If people want to know how to work on a hub so that it ranks well once published on a niche site, I would be open to writing a guide. I will show you my research process and the way I generally structure the content and how I determine this structure and more. This will take some time to get done as I will create the guide as I update a hub of mine. I aim to take this particular hub from page 2 of search to the upper half of page 1 just by working on the content and I think this can be done. I've done it with other hubs in the past.
If you're interested you could follow this thread and/or post a reply so that I can see how many people would actually benefit from it.
That’s a great idea. Count me in. What’s the title of your article?
I've not written it yet, I wanted to know if people would be interested before I spent the time writing it. I will be writing it this month.
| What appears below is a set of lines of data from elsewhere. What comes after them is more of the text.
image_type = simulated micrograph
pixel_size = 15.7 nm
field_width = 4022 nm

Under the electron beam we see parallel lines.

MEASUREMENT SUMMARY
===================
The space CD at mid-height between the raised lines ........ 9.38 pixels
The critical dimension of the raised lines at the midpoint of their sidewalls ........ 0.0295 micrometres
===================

Can you provide some stats on your current articles? How many views per day on average?
Read this: https://hubpages.com/community/forum/33 … c---part-2 I'm not going to provide stats on traffic. You can take what you get from the guide or don't bother reading it. Simple
It seems to me, you claim to have some expertise in getting traffic to your articles...
It should not be a problem to share your results and not a violation of HubPage rules.
I am just commenting from a user perspective.
I will read your article and voice my opinion.
I have strong ideas on what works and what doesn't and some of it depends more on the topic at hand rather than anything you or I can do in the design process.
Some topics will naturally attract more readers than others...no amount of SEO optimization or other techniques will improve on that...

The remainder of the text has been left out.